### Tokenization

Tokenization is the first step used in Natural Language Processing that is used to break the entire text corpus into smaller parts known as tokens.

There are two types of Tokenization:- 

1.  Sentence Tokenization --------->  It is the process of breaking the paragraphs into the sentences.

Ex:-- Input :- "I love Data Science. It is amazing!"

      Output :- ["I love Data Science.","It is amazing!"]

2.  Word     Tokenization --------->  It is the process of breaking the sentences into words.

Ex:-- Input :- "I love Data Science."

      Output :- ["I","love","Data","Science."]

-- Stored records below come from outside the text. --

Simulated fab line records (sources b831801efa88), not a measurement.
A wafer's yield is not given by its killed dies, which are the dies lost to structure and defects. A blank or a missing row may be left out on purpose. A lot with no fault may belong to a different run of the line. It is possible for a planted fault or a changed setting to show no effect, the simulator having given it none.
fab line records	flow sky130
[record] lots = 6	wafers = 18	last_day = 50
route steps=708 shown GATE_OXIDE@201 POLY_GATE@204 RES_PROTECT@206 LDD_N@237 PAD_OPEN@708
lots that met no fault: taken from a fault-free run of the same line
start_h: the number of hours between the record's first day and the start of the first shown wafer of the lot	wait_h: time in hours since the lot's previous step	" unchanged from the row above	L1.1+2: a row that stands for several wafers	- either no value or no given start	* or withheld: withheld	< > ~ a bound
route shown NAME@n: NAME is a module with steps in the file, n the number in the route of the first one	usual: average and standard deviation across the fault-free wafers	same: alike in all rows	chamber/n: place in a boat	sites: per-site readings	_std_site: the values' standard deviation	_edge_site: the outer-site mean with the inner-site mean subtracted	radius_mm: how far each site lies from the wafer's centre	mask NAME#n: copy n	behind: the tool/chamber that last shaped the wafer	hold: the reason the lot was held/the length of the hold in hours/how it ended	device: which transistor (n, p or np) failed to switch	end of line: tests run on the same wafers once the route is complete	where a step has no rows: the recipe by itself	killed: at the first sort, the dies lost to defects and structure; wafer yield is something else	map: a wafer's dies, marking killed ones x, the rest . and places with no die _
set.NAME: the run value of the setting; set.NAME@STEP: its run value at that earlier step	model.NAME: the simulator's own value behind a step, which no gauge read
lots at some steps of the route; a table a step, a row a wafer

### Steps used in this Algorithm:-

1.  Import all the necessary libraries

2.  Include the necessary Resource required for nltk

3.  Create a Sample Text Dataset

4.  Perform the Sentence Tokenization

5.  Perform the Word Tokenization

6.  Perform the RegExpTokenizer


### Step 1:  Import all the necessary libraries

In [80]:
import  numpy              as   np
import  pandas             as   pd
import  matplotlib.pyplot  as  plt
import  seaborn            as  sns

import  nltk

from    nltk.tokenize    import sent_tokenize, word_tokenize

### OBSERVATIONS:

1.  numpy ------------------>  Computation of the numerical array

2.  pandas ----------------->  Data Creation and Manipulation

3.  matplotlib ------------->  Data Visualization

4.  seaborn   -------------->  Data Correlation

5.  nltk    ----------------> Plays an imporatnt role in text preprocessing

6.  tokenize ---------------> Breaks the text into the smaller parts

7.  sent_tokenize ----------> Breaks the paragraphs into sentences

8.  word_tokenize ----------> Breaks the sentences into words

### Step 2: Include the necessary Resource required for nltk

In [81]:
nltk.download('punkt_tab')    

[nltk_data] Downloading package punkt_tab to
[nltk_data]     C:\Users\DELL\AppData\Roaming\nltk_data...
[nltk_data]   Package punkt_tab is already up-to-date!


True

### OBSERVATIONS:

1.  punkt_tab is an advance library module used in NLTK that contains the pre-trained statistical tables and helps the tokenizer to accurately split the text into the sentences.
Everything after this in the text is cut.